Gristmills are still scattered across Virginia1, though they have had little or no role in grinding our wheat into flour for about a century. We mention gristmills because, in the third century a Greek philosopher2 came up with the catchy phrase, “The mills of the gods grind slowly, but they grind small.” That has come down to us as, “The wheels of justice grind slowly.” And with a property settlement agreement – aka separation agreement — that proverb proves its worth.

Legal Separation in Virginia

The Greeks gave us lots and lots of myths, but the law does, too. A myth exists that Virginia has something called “legal separation.” It does not. You and your spouse are either legally married or you are divorced.

You can be married but separated, though. A vital ingredient in getting the gristmill of justice to grind out a divorce for the two of you is the separation agreement. It is the framework on which all matters of the divorce are hung:

  • Equitable property division
  • Child custody and support (if applicable)
  • Parenting time (if required)
  • Spousal support
  • Division of debts and assets

Whether you call it a separation or property settlement agreement is of no consequence to the law. In fact, in Virginia Code § 20-155, “Marital agreements,” it says exactly that:

Married persons may enter into agreements with each other for the purpose of settling the rights and obligations of either or both of them … A reconciliation of the parties after the signing of a separation or property settlement agreement shall abrogate such agreement unless otherwise expressly set forth in the agreement. (emphasis added)

Do I Have to Sign the Separation Agreement?

You might think, based on the wording of the law, that the separation agreement is something you both worked on as a team. Nope. Either one of you can draft a separation document to say very nearly anything you want — “My oaf of a spouse agrees to get nothing from this trainwreck of a marriage and I get it all” — but that does not mean it is an agreement.

For a separation agreement to be an agreement, you both have to agree. And unlike a complaint filed by your spouse’s attorney (which gives you three weeks to respond), no time limit exists on a proffered draft of a separation agreement. Two more differences:

  • Formally served — The motion for a divorce must be served to you; the separation agreement can be delivered in any ol’ way
  • Bill of Complaint — That catchy title only works with the complaint; the separation agreement will have a title of “property settlement agreement,” “separation agreement,” or some configuration including those words

Is a Property Settlement Agreement a Contract?
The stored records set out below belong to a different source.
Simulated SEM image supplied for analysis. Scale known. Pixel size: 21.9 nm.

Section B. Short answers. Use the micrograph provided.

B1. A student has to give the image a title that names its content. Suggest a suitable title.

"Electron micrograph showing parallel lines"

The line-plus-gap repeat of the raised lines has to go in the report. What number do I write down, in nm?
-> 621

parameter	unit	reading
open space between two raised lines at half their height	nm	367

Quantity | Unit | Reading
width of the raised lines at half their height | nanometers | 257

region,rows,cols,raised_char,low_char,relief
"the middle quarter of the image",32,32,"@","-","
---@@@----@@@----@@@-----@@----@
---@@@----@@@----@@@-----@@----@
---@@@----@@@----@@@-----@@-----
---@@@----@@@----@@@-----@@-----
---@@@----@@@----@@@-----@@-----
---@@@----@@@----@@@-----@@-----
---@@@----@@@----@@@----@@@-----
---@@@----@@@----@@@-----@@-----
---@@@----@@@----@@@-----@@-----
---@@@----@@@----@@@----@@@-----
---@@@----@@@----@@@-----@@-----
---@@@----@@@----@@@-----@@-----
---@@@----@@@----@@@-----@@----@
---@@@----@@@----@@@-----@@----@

Marital agreements, prenuptial agreements, post-nuptial agreements, and separation agreements are all legal contracts.

When religious figures preside over marriages, they almost always say that marriage is a contract. They do not mean it only spiritually. Your marriage ceremony itself is a legal contract, with witnesses, a license, an officiant, and weird Uncle Elwood over there in the corner.

No one can compel you to sign any contract, and that is true of marital agreements under Virginia Code § 20-151. That omnibus law prevents shotgun weddings, feeling coerced into premarital agreements, and being intimidated into signing a separation agreement.

The proffered separation agreement is an offer, not a sealed deal. Talk to your family law attorney. Go through the document carefully and decide what you like and what you do not like.

You and your attorney can prepare a response to the initial draft of the agreement in your own sweet time. Nobody can rush you (remember the Greek philosopher).

The beauty of a separation agreement is that it signals an uncontested, no-fault divorce. You probably want to maintain that goodwill and allow your attorney to respond diplomatically. That means you also do not want to drag your feet too long, either.

Learning Diplomacy

An experienced divorce lawyer will begin any response by highlighting all the areas of genuine agreement. You are fine with this and that, they are really superb ideas that show a lot of thought.

The benefit of pointing out all the areas of agreement is that they can be dispensed with immediately. Concentrate on ironing out the remaining issues.

If, after informal discussions and a little negotiating, you two still cannot arrive at a separation agreement, you are moving toward a contested divorce. Your attorney (and your spouse’s attorney) will explain the much higher stakes involved in that choice.

That may get you both back to the document in hand, which can undergo as many drafts and revisions as you both require until you arrive at a property settlement agreement you both can sign in good conscience.

That document — mutually agreeable and signed by both of you — is the one rendered to the court, whether your attorney handles everything through motions and affidavits or you choose to. And with that, the mill of justice finally stops grinding.

At The Firm For Men, we have experienced lawyers ready to handle every aspect of every type of family law matter. We work with Virginia’s men on separation agreements, divorce, custody issues, and more. Contact our Virginia Beach divorce attorneys today or telephone us in Virginia Beach at (757) 383-9184 to schedule an initial consultation.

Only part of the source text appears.